FINALIST: INDI BOOKS AWARD NEXT GENERATION 2023

 

    This book is the English translation of the Spanish Años bisiestos: Cinco historias Argentinas ((ABP, 2021.

The stories encapsulate a social criticism of racism and Eurocentrism, idolatry towards political or religious figures, and misogyny. But they also described the colorful life of communities inhabited by gauchos, mestizos, and Italian immigrants.

Literary reviews:

“By expertly weaving personal stories with historical events, the author takes the reader into a time-travel journey that combines adventure, memoir, mystery, and humor. Each short story is unique, but there is a common thread of women’s power struggles through time and through Argentina’s vast landscapes, in all of its socio-cultural-historical diversity.”

                      –Alicia K. Long – Librarian, professor, book reviewer/book awards judge, ALA/REFORMA

 These five adventure stories, evocative of Argentina’s colorful history, are written in the first person and set during leap years—a perfect metaphor for their shared uniqueness. With humor and pathos, the author conveys how her youth in her native country was touched by the shadow of the Holocaust, the feminist movement, the ambivalent legacies of Evita, and neocolonialism. Each tale is a journey of discovery that takes the reader into the heart of Argentina.

                       –Joyce Yarrow, Seattle author

                       

Summary of Leap Years: Five Tales from Argentina

1. La Forestal. At the end of the 19th century, the Argentine government gave England a vast forest territory to pay for foreign debt. The British company, called La Forestal, spent decades exploiting the red quebracho tree to extract the tannin. The appalling working conditions led to a worker uprising that ended in a massacre. Nine decades after, when there were no more trees to cut down, the company abandoned the territory, leaving a decertified region and a dislocated population (a picture of an abandoned factory is on the book cover). The story takes place in the two days when the narrator visited a surviving town and discovers these events, not without paying the price for it, as a victim of sexual harassment by the elite that defends La Forestal‘s operations. It is a denunciation and an attempt to bring to light the British imperialist presence in Argentina in the twentieth century, something that has been left behind in the backroom of history.
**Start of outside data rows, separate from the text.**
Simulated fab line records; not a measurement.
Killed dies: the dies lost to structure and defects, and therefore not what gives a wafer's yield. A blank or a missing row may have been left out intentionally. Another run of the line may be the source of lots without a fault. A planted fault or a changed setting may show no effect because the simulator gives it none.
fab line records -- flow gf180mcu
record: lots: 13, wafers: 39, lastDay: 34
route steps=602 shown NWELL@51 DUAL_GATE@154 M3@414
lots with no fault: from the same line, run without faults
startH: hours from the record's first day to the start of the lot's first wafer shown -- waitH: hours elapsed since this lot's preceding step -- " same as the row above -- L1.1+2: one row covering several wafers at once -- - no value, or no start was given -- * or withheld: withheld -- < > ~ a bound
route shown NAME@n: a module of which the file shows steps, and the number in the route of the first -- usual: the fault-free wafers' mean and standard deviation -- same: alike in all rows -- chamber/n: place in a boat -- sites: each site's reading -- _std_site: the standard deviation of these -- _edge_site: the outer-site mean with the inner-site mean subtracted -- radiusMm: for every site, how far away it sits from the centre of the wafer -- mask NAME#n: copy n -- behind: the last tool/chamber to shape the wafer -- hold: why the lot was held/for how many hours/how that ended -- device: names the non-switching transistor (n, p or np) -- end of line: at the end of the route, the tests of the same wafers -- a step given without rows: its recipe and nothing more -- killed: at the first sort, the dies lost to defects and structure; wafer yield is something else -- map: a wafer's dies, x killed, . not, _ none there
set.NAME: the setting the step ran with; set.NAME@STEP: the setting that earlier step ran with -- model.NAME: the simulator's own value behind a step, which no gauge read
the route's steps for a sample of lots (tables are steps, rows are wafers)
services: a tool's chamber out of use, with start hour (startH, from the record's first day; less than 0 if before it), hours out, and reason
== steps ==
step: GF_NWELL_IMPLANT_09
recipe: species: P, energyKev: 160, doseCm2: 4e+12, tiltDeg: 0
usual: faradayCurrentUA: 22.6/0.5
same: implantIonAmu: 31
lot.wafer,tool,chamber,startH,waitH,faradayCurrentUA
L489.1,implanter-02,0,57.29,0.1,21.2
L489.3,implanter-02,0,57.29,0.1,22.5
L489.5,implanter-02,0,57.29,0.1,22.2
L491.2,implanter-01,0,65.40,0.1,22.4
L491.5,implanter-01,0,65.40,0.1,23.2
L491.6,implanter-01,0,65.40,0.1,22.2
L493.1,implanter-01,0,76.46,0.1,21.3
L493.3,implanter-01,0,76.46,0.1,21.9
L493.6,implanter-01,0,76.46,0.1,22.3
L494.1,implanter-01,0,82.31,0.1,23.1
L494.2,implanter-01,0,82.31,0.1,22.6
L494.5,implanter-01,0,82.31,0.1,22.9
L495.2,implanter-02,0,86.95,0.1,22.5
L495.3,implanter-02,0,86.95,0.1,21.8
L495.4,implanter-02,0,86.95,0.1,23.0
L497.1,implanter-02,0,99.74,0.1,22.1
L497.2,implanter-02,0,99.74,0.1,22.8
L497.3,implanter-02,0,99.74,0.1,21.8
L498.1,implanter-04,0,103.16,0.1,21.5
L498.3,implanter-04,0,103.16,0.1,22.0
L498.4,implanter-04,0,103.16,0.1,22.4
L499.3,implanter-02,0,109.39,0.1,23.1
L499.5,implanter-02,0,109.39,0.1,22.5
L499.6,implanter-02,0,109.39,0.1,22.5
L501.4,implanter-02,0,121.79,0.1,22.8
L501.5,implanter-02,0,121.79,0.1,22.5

2. Matilde. Neither holy nor sinful, Matilde is the victim of rape. At the age of 73, she recounts her experience as a woman humiliated by a rapist, by her husband, and by a misogynistic system that imposed an excessive sentence on her by a crime in which she was tangentially involved. This story denounces the injustices but at the same time introduces a positive note. Her release coincided with the beginning of the feminist movements in Argentina and the prison reform, which particularly favored imprisoned women.

  3. Esther and I.   A pleasure trip to the magical Patagonian rain forest turns into a nightmare when the two young women discover the true identity of their host at a German Inn. The story denounces the role of the so-called Vatican Route and of the Red Cross, which helped the Nazi war criminals obtain passports to migrate to South America.    

  4. Evita. The story develops around the legendary Argentine figure of Eva Peron and her collapse from the pedestal where she stood in the narrator’s hometown when she was a child. The main protagonist is a young man who steals money at a town festival, hides it inside a bust of the then-deceased Evita, days before the fall of Peronism and the disappearance of any icon related to them. What happens next is a classical treasure hunt involving some Evita’s idolaters, gypsies camping in town, and other peculiar characters, and ends– as in a Gongora Renascent poem– with everything turning into dust, smoke, shadow, nothing.

  5. Eloísa.   The narrator heard the story from her mother, who told it in snippets and succinctly, and has added her assumptions to fill in the gaps and bring the fragments together. Eloísa is in love with a creole. Pride on the part of the lover, prejudice from Eloisa’s father, an Italian immigrant, and sheer bad luck, which almost causes the father’s death, ends the affair. Nine years after, she marries a candidate approved by the family. A boy and a girl are born from the marriage. Only at the end do we know that the girl is the narrator herself. She wonders, at last, about the uselessness of wanting to untie the knots of destiny.